Many filmmakers have incorporated Oz references into their work, starting with the classic British director Michael Powell, who Sragow says “does the same black-and-white-to-colour tricks in one of his best-loved movies, A Matter of Life and Death.” The creators of Lost sprinkled their show with shout-outs, calling one episode “The Man Behind the Curtain,” based on the Wizard’s line after being exposed as a fraud. Director Jon Favreau told the Los Angeles Times that his film Swingers took inspiration from Oz because both were “about this outsider’s journey into this strange place, the Hollywood nightlife instead of Oz.” A Gone With the Wind reference might make people scratch their heads unless they’re regular viewers of Turner Classic Movies; when Jay Leno opened his return to The Tonight Show with a parody of Wizard’s ending scene, the writers knew the audience would get the reference.

All of this would have come as a surprise to the makers of the film. Though it was a prestige effort in its time, it was a famously troubled one: “Two major roles were replaced, preliminary footage was deemed unsuitable, directors were dismissed and production was shut down,” says William Stillman, co-author (with Jay Scarfone) of The Wizard of Oz: The Official 75th Anniversary Companion. And though it made a star of Garland, it wasn’t a big hit at the time: “It lost money initially,” says Scott Eyman, film critic for the Palm Beach Post, “not because nobody went, but because it was so damn expensive.”

What turned its fortunes around was the medium of television and its once-insatiable desire for movies to broadcast for family audiences. “The Wizard of Oz was broadcast every year, beginning in the late 1950s, and continuing until Ted Turner bought the MGM library somewhere around 1980,” Eyman explains. “That amounts to two generations being inculcated with the film. Those two generations are now parents and grandparents, and have an understandable eagerness to relive their youthful infatuation and share it with their own children and grandchildren.” It was also helped by its music: The uncredited associate producer, Arthur Freed (later to become a top musical producer with films such as Singin’ in the Rain) chose two young songwriters from Broadway, Harold Arlen and E.Y. “Yip” Harburg. Their songs—such as Over the Rainbow and Ding Dong! The Witch is Dead— became iconic, and gave the film a sophistication that many family films were thought to lack.
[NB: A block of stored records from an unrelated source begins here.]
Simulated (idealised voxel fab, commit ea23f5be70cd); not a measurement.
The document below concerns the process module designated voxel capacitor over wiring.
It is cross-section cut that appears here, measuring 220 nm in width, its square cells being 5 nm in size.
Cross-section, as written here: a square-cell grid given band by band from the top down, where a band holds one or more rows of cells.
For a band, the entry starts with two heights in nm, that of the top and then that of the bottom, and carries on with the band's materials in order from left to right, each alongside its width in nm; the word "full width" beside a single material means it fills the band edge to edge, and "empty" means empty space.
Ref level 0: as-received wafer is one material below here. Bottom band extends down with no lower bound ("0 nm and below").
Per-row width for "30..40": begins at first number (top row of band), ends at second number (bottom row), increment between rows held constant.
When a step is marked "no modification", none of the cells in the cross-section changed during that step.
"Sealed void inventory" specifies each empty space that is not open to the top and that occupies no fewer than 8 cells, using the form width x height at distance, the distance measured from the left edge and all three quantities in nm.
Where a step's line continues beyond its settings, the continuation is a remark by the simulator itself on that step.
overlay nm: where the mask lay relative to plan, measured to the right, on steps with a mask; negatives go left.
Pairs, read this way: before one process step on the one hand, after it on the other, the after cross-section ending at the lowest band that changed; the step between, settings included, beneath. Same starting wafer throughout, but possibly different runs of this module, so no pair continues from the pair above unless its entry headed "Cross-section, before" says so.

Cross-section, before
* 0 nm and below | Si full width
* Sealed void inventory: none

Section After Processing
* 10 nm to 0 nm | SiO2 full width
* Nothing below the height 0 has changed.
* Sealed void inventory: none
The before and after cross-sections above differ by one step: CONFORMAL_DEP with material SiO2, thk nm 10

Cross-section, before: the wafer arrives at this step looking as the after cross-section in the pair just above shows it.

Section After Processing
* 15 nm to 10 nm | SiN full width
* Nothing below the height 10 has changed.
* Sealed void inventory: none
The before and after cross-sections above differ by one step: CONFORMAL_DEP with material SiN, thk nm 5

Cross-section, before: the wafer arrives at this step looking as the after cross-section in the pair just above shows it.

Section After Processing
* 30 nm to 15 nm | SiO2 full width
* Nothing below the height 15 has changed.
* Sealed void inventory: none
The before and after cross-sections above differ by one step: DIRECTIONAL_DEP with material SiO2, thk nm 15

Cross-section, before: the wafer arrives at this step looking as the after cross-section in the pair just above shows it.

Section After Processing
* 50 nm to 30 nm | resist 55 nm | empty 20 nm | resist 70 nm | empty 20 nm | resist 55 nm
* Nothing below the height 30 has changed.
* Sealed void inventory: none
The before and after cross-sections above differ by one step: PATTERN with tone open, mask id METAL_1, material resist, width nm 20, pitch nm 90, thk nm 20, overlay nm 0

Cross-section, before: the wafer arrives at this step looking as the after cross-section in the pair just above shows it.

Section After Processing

But there are other movies with well-loved songs or annual holiday showings, and they’re not popular enough to rate a new theatre release in IMAX and 3D. The Wizard of Oz still occupies a unique niche when it comes to family movies. Most fairy-tale films, such as the Disney movies or Pixar’s Brave, are based on European or other sources, and feature a lot of royal families and other Old World concepts, such as the distinction between aristocrats and peasants. Sragow notes that Baum tried to revolt against this type of story by creating “a new kind of fairy tale that wasn’t all European castles and princesses and things.” The film went one step further by making Oz a dream version of the Kansas town where Garland’s Dorothy lives— all the characters are what Eyman calls “American archetypes,” such as Bert Lahr’s Cowardly Lion, whose routines are carried over from the comedy traditions developed in vaudeville. What Eyman refers to as these elements of “Broadway showbiz and American fantasy” may help The Wizard of Oz stand out even after 75 years; most fairy-tale movies could take place anywhere in the world, but the story of a plucky Kansas girl has a special North American flavour.

Sragow says this flavour is due in part to Fleming, an expert craftsman who took over Wizard after its original director was fired, and who revised the look of the Kansas scenes to be more authentic to the small-town American experience: “He came from a hardscrabble rural background,” Sragow explains, “and he took one look at how they’d dressed Auntie Em”—she was in an inappropriately glamorous costume—“and said, ‘This is ridiculous. Go to a Woolworth’s and get the cheapest gingham dress you can find.’ ” And the message of the movie, particularly the ending, is to celebrate small-town Americana as the perfect life, one that is just as exciting and fulfilling as a magical fantasy land. “If we put the movie in context,” Eyman says, “1939 was a dangerous year—Europe was blowing up. The message of the movie was, and is, attractive on an insular, emotional basis: ‘Let the world go by, I’m hunkering down right here at home.’ ” Other old movies fall out of fashion because their messages are no longer fashionable; the message of The Wizard of Oz—what Sragow calls “a wonderful expression of that idea of American self-creation”—always works.

Still, there are questions about whether even The Wizard of Oz can avoid the increasing irrelevance of old movies in modern culture. The re-release isn’t going to as many theatres as previous reissues, when more theatres were willing to book classic movies. Network TV broadcasts have mostly been replaced by showings on niche cable channels such as Turner Classic Movies. And Sragow has found that the deliberate artifice of the film—the stylized fakeness of the sets and special effects—may be a turn-off to a generation of film viewers raised on modern computer graphics. “I find now, when I show the film to younger audiences who may not have seen it with their families, they’re so used to the seamless digital world of CGI that they can’t have the suspension of disbelief you need for fantasy movies,” he says. “I think that’s something that may be perilous for The Wizard of Oz in the future.”

But Stillman points out that the movie’s popularity has had a habit of defying trends. In the 1960s, when “the films of yesteryear became ready fodder for parody and ridicule as hokey, out-of-fashion and old hat,” The Wizard of Oz somehow “thrived as it was discovered by a new generation.” It could be that, through changes in taste and the aging of special effects, there’s something about this film’s combination of family fun and Americana that will never let it go out of style. Or maybe people just like finding out if Pink Floyd’s Dark Side of the Moon really does sync up with it.